IP addresses
AMO records IP addresses for various user actions, allowing us to correlate user activity to find malicious and abusive actors.
Processing
SetRemoteAddrFromForwardedFor
middleware is responsible for processing the
various headers and meta information we receive and setting
META['REMOTE_ADDR']
on the request
object passed to each view.
The request flow is either: Client -> CDN -> Load balancer -> WSGI proxy -> addons-server or Client -> CDN -> CDN shield -> Load balancer -> WSGI proxy -> addons-server or Client -> Load balancer -> WSGI proxy -> addons-server
Currently:
CDN is CloudFront or Fastly
CDN shield is an additional PoP on the CDN that request can go through (only enabled on Fastly)
Load Balancer is GKE Ingress (GCP)
WSGI proxy is nginx + uwsgi
CDN is set up to add a X-Request-Via-CDN
header set to a secret value known
to us so we can verify the request did originate from the CDN.

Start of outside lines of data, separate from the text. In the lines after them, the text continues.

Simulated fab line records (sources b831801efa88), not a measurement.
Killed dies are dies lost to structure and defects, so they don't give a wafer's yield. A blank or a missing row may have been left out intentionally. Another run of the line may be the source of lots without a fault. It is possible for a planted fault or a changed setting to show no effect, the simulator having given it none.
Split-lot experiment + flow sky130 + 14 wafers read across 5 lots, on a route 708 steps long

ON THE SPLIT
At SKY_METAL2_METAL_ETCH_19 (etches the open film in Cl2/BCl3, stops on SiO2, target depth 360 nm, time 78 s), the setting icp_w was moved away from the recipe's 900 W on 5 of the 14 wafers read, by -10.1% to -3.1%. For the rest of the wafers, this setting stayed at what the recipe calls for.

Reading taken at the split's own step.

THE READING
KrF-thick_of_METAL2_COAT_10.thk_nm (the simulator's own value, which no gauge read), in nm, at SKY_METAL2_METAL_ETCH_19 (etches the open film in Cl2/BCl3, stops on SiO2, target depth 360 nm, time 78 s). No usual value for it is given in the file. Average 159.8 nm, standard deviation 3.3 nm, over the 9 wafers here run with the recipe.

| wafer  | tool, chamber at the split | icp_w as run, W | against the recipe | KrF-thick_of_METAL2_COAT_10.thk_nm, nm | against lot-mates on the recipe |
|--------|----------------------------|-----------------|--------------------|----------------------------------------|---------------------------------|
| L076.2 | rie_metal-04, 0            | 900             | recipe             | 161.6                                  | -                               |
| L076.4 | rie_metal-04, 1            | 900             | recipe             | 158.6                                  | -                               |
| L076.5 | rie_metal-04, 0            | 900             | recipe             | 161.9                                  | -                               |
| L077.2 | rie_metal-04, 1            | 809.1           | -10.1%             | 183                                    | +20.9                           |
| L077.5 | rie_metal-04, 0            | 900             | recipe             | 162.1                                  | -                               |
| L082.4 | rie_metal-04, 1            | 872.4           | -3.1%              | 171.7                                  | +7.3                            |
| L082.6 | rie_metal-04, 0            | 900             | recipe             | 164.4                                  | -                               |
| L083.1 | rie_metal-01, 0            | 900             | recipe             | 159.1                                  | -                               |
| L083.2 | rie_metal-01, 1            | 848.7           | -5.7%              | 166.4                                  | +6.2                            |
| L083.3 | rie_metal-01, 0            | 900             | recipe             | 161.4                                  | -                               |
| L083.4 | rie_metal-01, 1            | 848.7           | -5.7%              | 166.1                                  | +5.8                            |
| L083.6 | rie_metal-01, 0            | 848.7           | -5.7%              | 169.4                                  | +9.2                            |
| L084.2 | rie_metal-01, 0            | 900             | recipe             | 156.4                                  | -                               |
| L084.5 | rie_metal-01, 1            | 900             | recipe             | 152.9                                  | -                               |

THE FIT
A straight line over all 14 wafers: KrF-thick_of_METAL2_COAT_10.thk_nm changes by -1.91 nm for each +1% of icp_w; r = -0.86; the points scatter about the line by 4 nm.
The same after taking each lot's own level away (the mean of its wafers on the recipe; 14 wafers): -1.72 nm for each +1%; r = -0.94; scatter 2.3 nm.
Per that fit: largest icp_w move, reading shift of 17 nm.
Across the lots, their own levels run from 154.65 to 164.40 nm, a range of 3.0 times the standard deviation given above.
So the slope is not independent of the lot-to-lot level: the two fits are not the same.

If the request was shielded by the CDN it sets the X-AMO-Request-Shielded
header to "true"
. This header should only be trusted if X-Request-Via-CDN
has been verified already.
Nginx converts X-Request-Via-CDN
and X-Forwarded-For
to
HTTP_X_REQUEST_VIA_CDN
and HTTP_X_FORWARDED_FOR
parameters, respectively.
The X-Forwarded-For
header is potentially user input. When intermediary
servers in the flow described above add their own IP to it, they are always
appending to the list, so we can only trust specific positions starting
from the right, anything else cannot be trusted.
CDN always makes origin requests with a X-Forwarded-For
header set to
“Client IP, CDN IP”, so the client IP will be second to last for a CDN
request. If the request was shielded, the shield PoP IP will be added so
the client IP will be third to last.
On GCP, GKE Ingress appends its own IP to that header, resulting in a value of “Client IP, CDN IP, GKE Ingress IP” (or “Client IP, CDN IP, CDN Shield IP, GKE Ingress IP” for shielded requests), so the client IP will be third to last, or fourth to last if there was a CDN Shield.
We are no longer hosted on AWS, but it’s worth noting that on AWS, the classic
ELB we were using did not make any alterations to X-Forwarded-For
. For this
reason, we only shift the client IP position we look at to account for the
Load Balancer if DEPLOY_PLATFORM
environ variable is set to "gcp"
.
If the request didn’t come from the CDN and is a direct origin request, on
AWS we can use REMOTE_ADDR
, but on GCP we’d get the GKE Ingress IP, and the
X-Forwarded-For
value will be “Client IP, GKE Ingress IP”, so the client IP
will be second to last.
Recording
Through several older models in the code have a dedicated field for this,
more recent implementations should use IPLog
, which is automatically
populated when an ActivityLog
action constant is defined with store_ip
set
to True
(note that if the keep
property isn’t defined, we don’t keep the
activity forever and therefore ultimately delete the associated IPLog
instance as well)